Last year’s data breach at the credit rating agency Equifax may have been larger than previously believed, reports The Wall Street Journal. A document submitted to the Senate Banking Committee has revealed that hackers accessed additional personal information, including tax identification numbers, e-mail addresses, credit card information, and state & date of the issue information of drivers licenses.
In September 2017, the company had admitted that vulnerability in one of its web applications had led to the leak of information of around 143 million Americans’ social security numbers, driving license numbers, and a couple hundred thousand credit card numbers. The breach had taken place between May and July 2017. Subsequently, Equifax revised its initial figures and informed that around 2.5 million additional US consumers were potentially impacted by the security breach, taking the total up to 145.5 million.

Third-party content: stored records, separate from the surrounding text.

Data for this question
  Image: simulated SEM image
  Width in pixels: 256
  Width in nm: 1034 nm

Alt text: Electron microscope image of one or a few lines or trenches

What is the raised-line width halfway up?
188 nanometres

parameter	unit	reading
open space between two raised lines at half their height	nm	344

Later that month, it came to light that there had been another breach in March 2017, which affected payroll service data. However, the company claimed that the security breach in March was communicated to the customers as well as the regulator. It’s worth noting that on both occasions the hackers were reportedly the same.
The following month, in October 2017, further evidence revealed that the breach had exposed the records of 15.2 million clients from the United Kingdom as well. Of these about 14.5 million records, collected between 2011 and 2016, didn’t include information that might put consumers at risk, but the remaining 693,665 records contained sensitive information. Personal information of about 8,000 Canadian consumers were also impacted by the breach.
Data protection in India
India’s Supreme Court has recently declared privacy as a citizen’s right, but a law on data protection still does not exist. Thus, companies that maintain data of Indian citizens for various purposes operate in a legal vacuum, and their own internal security standards are the only thing standing in the way of this data being breached. Government organizations alone have passively leaked over 130–135 million Aadhaar numbers, simply by not masking that information on their websites.
A law to protect data, is thus, essential to ensure security. A white paper on this has been drafted by a Committee of Experts headed by Justice B.N. Srikrishna, set up by the Ministry of Electronics and Information Technology (MeitY). Over 100 submissions have been made to the committee regarding this, which the committee will deliberate and make recommendations regarding the contours of a Data Protection law in India.
The Telecom Regulatory Authority of India has also issued a consultation paper on data protection. The paper relies on the Justice AP Shah report on Privacy, and looks into the role of data controllers, which is any organisation that determines the purposes and means of processing the personal information of users: essentially any app or service.
Various stakeholders have submitted their responses to the TRAI. For instance, the Cellular Operators Association of India (COAI) has demanded that other communication service providers be regulated as strictly as telecom operators. Similarly, French IoT company SigFox has also submitted its responses.